In my attempts to help Youngstown State University head coach Eric Wolford win the FCS-Division I Liberty Mutual Coach of the Year, I spoke with College Football Hall of Fame inductee Archie Manning through Google Hangout on Thursday.
The video, which is available on YouTube, featured Manning, Richard Deitsch from Sports Illustrated and six journalists, including myself. Everyone was able to ask Manning two questions regarding their school. I transcribed my questions and Manning’s answers below.
And be sure to vote Wolford for the Liberty Mutual Coach of the Year. He is currently in fifth place according to the Liberty Mutual website.
Catullo) My question to you is how much do you know about Youngstown State and coach Eric Wolford?
Manning) I know they’re 7-1, and their only loss was to Michigan State this year. How about that? Those Youngstown State boys are pretty good. Tell me a little bit more. Tell me about the club.
Catullo) Well, as you mentioned, 7-1 [and] 4-0 in the Missouri Valley Football Conference, tied with North Dakota State. North Dakota State is obviously the team to beat this year. I think the greatest thing so far about the team is Martin Ruiz, a freshman running back, has been outstanding. He began the year as a third, fourth-string running back, and now he’s starting over a senior. That’s pretty much what’s been going on right now, and you can’t forget about quarterback Kurt Hess and the great year he’s having. We got North Dakota State coming into the “Ice Castle” in a couple of weeks, and we’re honoring Jim Tressel in the Hall of Fame. That’s what we got going on right now.

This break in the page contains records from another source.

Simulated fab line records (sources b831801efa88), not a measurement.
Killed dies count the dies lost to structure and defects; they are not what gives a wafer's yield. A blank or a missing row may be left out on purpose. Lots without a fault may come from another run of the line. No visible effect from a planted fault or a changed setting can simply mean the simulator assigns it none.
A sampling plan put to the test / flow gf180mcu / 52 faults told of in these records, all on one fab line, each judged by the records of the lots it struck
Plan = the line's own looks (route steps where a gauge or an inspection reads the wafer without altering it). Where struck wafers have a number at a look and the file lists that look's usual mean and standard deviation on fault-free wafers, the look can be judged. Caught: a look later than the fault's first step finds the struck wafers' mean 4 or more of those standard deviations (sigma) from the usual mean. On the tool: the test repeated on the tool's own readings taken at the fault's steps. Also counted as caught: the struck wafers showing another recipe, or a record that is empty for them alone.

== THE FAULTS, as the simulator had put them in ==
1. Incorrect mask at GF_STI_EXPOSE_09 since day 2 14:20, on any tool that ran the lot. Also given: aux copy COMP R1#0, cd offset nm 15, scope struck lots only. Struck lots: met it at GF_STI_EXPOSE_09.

Manning) Well, it sounds like a lot going on there. I know everybody’s excited about it. My understanding is you have an opening this week, you got South Dakota, and then is that when you play North Dakota State?
Catullo) We got at South Dakota next week. We’re on a bye this week. Then, after that, at the University of Northern Iowa. Then the week after that, we’re at home against North Dakota, the second to the last game of the year.
Manning) That’s great. Well, you certainly got a good year going. I know you’re excited there at the paper. And, of course, I’m sure the students [and] fans of that area are really excited. Congratulations to Youngstown on a great season so far. Keep it going.
Catullo) I’m sure a lot of these guys here, including yourself Archie, are used to going to big stadiums. But at Youngstown State, we’re not. This year we got to Michigan State. It was awesome even though we got killed. Last year we faced Pittsburgh in Heinz Field and defeated them, actually, in one of the biggest games of all time here. My question to you is are you a fan of FCS schools facing FBS schools?
Manning) I love to watch it. They have the playoffs, so it’s kind of interesting to watch that [and] see how it works. I think the fact that that’s been successful has a lot to do with the BCS kind of dropping things and finally going to a playoff system here. I know that that’s so exciting for those schools as you rally through the course of the year, try to get to the playoffs and try to advance. I’m sure that’s exciting for your fan base, especially for your athletes to try to win that championship and advance.
Manning) You know, I can remember my oldest son, Joe, told me when he was a sophomore in high school; he said, “I want to play college football.” You know, as a parent, it kind of scares you a little bit in that I don’t know that he’ll be good or not. I knew that he was an Ole Miss fan, he lived here in New Orleans, and right up the road was LSU. You know, I really believe kids in Division II, Division III, I believe that they have more fun than the other kids. And I’m not sure that that’s the case, Joe. One thing I see a little too much of in the big schools is the kids are sprinting through college on their way to pro football. I just think it’s a great time in your life to be able to go to college, be a college student, and playing football is just gravy there to kind of slow that and enjoy your whole journey. I believe that the kids in the smaller schools do that. I really believe that they kind of enjoy the journey more and, sometimes, maybe even get more out of it.